Which is exactly how Congress chose to deal with the possibility of companies abusing exclusive rights to put wires down on public rights of way--by making it illegal for municipalities to give them exclusive privileges.

[1] E.g. http://arstechnica.com/information-technology/2013/08/snubbe.... Ars talks about how Baltimore's franchise agreement with Comcast "effectively makes the company the exclusive cable television provider in the city." (Quoting the Baltimore Business Journal). If you actually read the 2004 franchise agreement, it clearly says it's not: http://www.baltimoregrassrootsmedia.org/PublicAccessTV/Franc... ("City hereby grants to Franchisee, subject to the terms and conditions of this Agreement and the Franchise grant ordinance, a non-exclusive Franchise with the right, privilege and authority to construct, operate, repair, maintain, and reconstruct a Cable System on, over, under upon, across, and along the Public Ways within the Franchise Area in accordance with the City's specifications and this Agreement.")

2 comments

In your research, how many other companies has built a Cable System in Baltimore? If its non-exclusive only on paper, and in practice a monopoly, what actually effects does it have on quality, service, and price?
You're changing the goal posts. We were talking about companies using "privileges granted to them by the government (such rights to lay cable lines) as an anti-competitive tool." Comcast is a near-monopoly here in Baltimore (though, I'm one of the lucky ones who has FiOS that Verizon managed to sneak in when the city wasn't looking), but it's not because they abused their privileges.
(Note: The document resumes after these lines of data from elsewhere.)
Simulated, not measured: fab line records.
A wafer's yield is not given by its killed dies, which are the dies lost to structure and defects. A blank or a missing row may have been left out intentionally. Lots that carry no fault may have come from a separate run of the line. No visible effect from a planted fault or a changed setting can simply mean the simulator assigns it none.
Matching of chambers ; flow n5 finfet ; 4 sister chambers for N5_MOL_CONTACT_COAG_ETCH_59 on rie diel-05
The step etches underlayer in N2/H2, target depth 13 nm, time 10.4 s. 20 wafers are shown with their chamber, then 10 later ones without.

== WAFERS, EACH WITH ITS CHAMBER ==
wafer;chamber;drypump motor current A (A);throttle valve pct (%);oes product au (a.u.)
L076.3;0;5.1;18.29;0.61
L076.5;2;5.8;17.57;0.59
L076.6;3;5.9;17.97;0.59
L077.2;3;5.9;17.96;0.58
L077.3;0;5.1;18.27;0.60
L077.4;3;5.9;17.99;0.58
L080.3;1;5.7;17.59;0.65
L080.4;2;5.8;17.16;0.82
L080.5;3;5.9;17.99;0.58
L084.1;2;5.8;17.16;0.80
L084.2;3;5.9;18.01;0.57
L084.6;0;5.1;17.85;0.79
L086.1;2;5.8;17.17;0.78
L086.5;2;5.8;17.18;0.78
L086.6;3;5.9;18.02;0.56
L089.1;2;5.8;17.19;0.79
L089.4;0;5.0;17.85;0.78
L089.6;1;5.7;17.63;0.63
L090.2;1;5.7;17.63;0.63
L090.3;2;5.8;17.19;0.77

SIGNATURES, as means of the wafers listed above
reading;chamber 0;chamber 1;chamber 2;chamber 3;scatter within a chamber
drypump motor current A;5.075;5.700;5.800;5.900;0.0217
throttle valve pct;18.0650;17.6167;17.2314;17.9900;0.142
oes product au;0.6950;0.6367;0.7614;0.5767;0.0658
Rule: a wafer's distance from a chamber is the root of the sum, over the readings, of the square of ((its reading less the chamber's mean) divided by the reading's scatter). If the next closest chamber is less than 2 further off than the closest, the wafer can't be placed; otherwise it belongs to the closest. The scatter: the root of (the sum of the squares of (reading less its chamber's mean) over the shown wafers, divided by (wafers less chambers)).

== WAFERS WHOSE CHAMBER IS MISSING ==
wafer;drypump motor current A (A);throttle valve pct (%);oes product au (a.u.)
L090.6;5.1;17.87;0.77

Ars makes it seem like Comcast bamboozled the city into signing an exclusive franchise agreement, but in reality nobody else wants to build here for the same reason Google didn't want to build here. Large parts of the city are a burned-out husk, a quarter of the population is below the poverty line, and it's unacceptable in the eyes of the city for anyone to just build-out to the parts of the city that might be able to afford fiber service.

My goal posts is not to vilify Comcast as a company in bed with government, but to find an explanation to why there is a near-monopoly. If a company has poor service, bad quality, and high prices, there should be competitors that are willing to earn revenue by competing with better service, better quality and lower prices. This is basic theory of the market, and as it goes, only government intervention allows for a monopoly in that environment.

So what is it. No person willing to fund a company in Baltimore? No investors willing to spend the same price as Comcast, or less if a smart founder can out-perform the past production cost?

If you can explain the monopoly without invoking government intervention, I am all ears.

First, you said the issue was: "companies ... use[ing] the privileges granted to them by the government (such rights to lay cable lines) as an anti-competitive tool." Now you're saying the issue is: "explain[ing] the monopoly without invoking government intervention." Do you not see how those are two different contentions?

The Ars Technica narrative is that we need to regulate the telecom companies because they abuse their privileges to keep out competitors. But what's keeping out competition is, e.g., Baltimore forcing companies to build fiber service to the 25% of the city that's below the poverty line as a pre-condition for building anywhere in the city. It's Bill de Blasio turning FiOS deployment into a civil rights issue.[1] It's not clear to me how these requirements are the result of telecom companies abusing their privileges. And it's not clear to me how the solution to a problem created by over-regulation is imposing even more regulation.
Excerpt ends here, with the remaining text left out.